The commercial certificate requirements change to meet new reality.

The instrument rating requirement for commercial pilots created a hullabaloo in Juneau, Alaska, that was just an early episode in the ongoing dialog about the qualifications a commercial pilot should have.

For the commercial seaplane pilots in the area, it was unhappy times. The FAA had just mandated that all commercial pilots must have an instrument rating, or accept a limitation on their certificates prohibiting flying passengers for hire on flights of more than 50 nautical miles or at night.

This requirement was especially galling for these seaplane pilots, because the communities they served had no instrument approaches. And flying seaplanes on instruments in the prevailing icing conditions was a really bad idea anyway.

Today, the commercial pilot certificate is changing again. What you can do with the certificate, the airplane you need to train in and bring to the check ride and what you have to demonstrate to the evaluator to prove that you are qualified are all changing.

All this is in the context of great demand for commercial pilots because of the airline pilot shortage. Even though commercial pilot certificates no longer qualify pilots to be copilots for the airlines—they need ATPs now—it is a necessary step on the way to getting there. Plus, of course, pilots still need a commercial certificate to be a flight instructor and for many other aviation jobs.

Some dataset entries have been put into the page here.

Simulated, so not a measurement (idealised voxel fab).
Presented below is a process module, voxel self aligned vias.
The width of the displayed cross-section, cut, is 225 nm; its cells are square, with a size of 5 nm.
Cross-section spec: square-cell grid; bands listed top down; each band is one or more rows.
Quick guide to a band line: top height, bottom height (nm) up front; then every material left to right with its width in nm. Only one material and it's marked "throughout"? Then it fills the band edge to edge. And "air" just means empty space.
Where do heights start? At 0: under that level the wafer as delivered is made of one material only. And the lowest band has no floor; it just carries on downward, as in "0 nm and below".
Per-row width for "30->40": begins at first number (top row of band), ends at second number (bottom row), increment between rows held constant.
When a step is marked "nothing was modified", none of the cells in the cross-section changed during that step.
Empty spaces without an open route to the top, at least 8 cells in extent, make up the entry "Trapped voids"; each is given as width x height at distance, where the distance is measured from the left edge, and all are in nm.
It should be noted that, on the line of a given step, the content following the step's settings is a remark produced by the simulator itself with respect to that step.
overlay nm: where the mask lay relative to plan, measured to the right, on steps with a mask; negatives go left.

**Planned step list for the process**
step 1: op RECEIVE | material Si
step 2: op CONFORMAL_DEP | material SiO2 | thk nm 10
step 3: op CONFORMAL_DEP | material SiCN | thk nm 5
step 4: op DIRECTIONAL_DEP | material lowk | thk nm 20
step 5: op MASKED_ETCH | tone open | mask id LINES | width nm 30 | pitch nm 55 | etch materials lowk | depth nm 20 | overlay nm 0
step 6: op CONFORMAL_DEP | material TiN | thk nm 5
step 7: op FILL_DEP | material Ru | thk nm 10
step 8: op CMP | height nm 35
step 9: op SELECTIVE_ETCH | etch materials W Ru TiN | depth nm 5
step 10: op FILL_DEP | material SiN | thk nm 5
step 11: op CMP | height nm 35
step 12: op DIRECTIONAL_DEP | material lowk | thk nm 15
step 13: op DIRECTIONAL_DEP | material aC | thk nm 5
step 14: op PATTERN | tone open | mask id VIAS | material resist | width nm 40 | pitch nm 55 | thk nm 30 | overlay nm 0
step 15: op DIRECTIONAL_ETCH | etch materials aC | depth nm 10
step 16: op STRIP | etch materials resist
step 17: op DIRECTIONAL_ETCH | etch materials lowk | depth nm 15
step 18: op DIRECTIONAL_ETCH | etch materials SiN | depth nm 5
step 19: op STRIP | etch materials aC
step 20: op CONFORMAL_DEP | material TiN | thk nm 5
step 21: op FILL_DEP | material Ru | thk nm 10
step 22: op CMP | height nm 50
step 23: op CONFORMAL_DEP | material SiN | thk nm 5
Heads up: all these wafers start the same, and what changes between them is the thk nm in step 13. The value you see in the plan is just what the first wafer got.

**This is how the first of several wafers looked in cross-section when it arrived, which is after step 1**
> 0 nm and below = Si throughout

For several reasons, flight schools are up against a wall. There are not enough flight instructors. And there is a severe shortage of complex airplanes—those with retractable landing gear, flaps and a controllable pitch propeller. For decades, commercial applicants have had to be trained in complex airplanes and demonstrate their proficiency in them on their practical test. Like most pilots, Martha and I had to rent a complex airplane specifically for our commercial pilot training. In our case we used a Cessna Cardinal RG. Complex airplanes are increasingly expensive and, in some cases, just not available any more. For instance, Cessna doesn’t even make a qualifying airplane.

The good news is that commercial applicants no longer have to use a complex airplane, and flight schools don’t even have to own one. The 10 hours of training required for a commercial applicant in a “sophisticated airplane” can be conducted in any combination of a turbine-powered airplane, a complex airplane and a technically advanced airplane. And the check ride can be done in any aircraft that’s capable of doing the maneuvers—even a round-dial Cessna 150.

A technically advanced aircraft is what most of us would call a “glass cockpit.” It must include a primary flight display, a multi-function display with a map showing your GPS position and a two-axis autopilot connected to the navigation and heading guidance.

Through the years, what is expected of a commercial pilot has evolved. The first step in that evolution was the mandate for most commercial pilots to have an instrument rating.

Instrument qualifications remain an important part of being a commercial pilot. Even though commercial pilots can still elect not to get an instrument rating and just accept the limitation, the FAA wants all commercial pilots to at least have emergency instrument skills. So in preparation for the commercial certificate, all applicants must have 10 hours of instrument training.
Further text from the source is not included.